At Wed, 17 Aug 2005 15:56:53 +0200, Alfred M. Szmidt wrote:
If they are not part of the main document, I should be able to simply remove them. But that's not the case, the invariant sections are a very strong part of the document. So strong that you can't even remove them. It's even more important than other sections of the documents, because those sections can just be removed.
Is it the non-removal bit that you object to now, or is it the verbatim bit? Or both? You keep jumping from one topic to another.
I was talking about modification. Removing a section is modification. Changing text is also modification. So it's both well within the topic.
But if you were able to remove the invariant sections, the problem would go away for the biggest part: you can just remove all invariant sections and get a free document.
So that they aren't part of the document is just nonsense.
I didn't say that, I said the _main_ document.
So what is this main document? Do you normally start reading a book at page 125 or so? I normally start at page 1, and all the pages are considered part of the book by me. When I'm talking about a book, or a document, I'm talking about the whole thing, not about some arbitrary part of it.
It's like saying you can edit a whole program, except two source files which do something different than the rest of the program.
Now you changed the topic, once again. Either we are talking about source code, or documentation. We cannot speak about both, since they are different. There is no point in not being allowed to change source code, hence why you should have the right to change it.
I suggest you pick a dictionary and search for the word "analogy". Wikipedia might have some information about it too.
And why is there no point in not being allowed to modify source code and is there a point in being disallowed to modify documentation?
There is a perfectly valid reason in not changing a non-functional work, like my memoirs, or your toughts about how much you love butterflies. You shouldn't be able to change what I or you thought about an issue.
What is this valid reason?
There is also a perfectly valid reason in having invariant sections in a document, I might have written a document about how you twiddle frobs in a black box, and wish to give a note to everyone that my (non-existent) wife baked me cookies when I wrote the book and how much it helped me, and include a recipe for these cookies. I also don't want to have someone modify the recipe to produce something horrible so that everyone will think that my wife can't cook.
So how is your non-existant wife baking cookies more important than my freedom?
I also might want to make this note to my wife non-removable, since the book would not have been possible without her support.

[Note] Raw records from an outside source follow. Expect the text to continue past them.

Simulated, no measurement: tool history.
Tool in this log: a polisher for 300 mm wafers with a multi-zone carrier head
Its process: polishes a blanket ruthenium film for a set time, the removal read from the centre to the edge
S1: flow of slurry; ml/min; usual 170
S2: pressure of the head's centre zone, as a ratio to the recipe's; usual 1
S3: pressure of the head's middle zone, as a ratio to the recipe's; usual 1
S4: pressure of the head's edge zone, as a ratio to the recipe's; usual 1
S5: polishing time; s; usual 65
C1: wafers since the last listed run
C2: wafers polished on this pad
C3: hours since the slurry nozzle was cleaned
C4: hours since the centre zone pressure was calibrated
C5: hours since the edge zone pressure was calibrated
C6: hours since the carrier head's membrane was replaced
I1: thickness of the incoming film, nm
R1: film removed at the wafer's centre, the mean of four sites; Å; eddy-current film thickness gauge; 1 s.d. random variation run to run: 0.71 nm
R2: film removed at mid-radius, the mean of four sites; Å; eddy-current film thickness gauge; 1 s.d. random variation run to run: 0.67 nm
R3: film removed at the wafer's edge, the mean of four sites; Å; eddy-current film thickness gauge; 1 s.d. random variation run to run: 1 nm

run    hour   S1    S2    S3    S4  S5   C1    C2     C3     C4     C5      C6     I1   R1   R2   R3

For documentation, all this makes sense, for source code it does not.
Why?
One can agree that not being able to remove the invariant sections can be a bit troublesome if you have 1000 people who add such sections, each adding their own anecdote about how much they loved (or hated) my wife's cookies.
Yes. Certainly so when people are going to add religous and political text. So what are the reasons for having all these potential troublesome things?
To me the GFDL has other problems, namely, it being a overall complex document, far to complex to be grasped in the same way that the GNU GPL can be grasped. If the GFDL has invariant sections, or not, is frankly a side issue which everyone seems to miss.
No, because I think my freedom is more important than the complexity of a document. If a license is complex but grants everybody enough freedom, that is far smaller problem than if a license takes away necessary freedoms.
There is just no reason to accept such a restriction.
Just because you cannot see the need for such a `restriction' doesn't mean that there are good reasons to protect ones freedom to have it.
What are these good reasons? I still haven't heard this reason for taking away my freedom.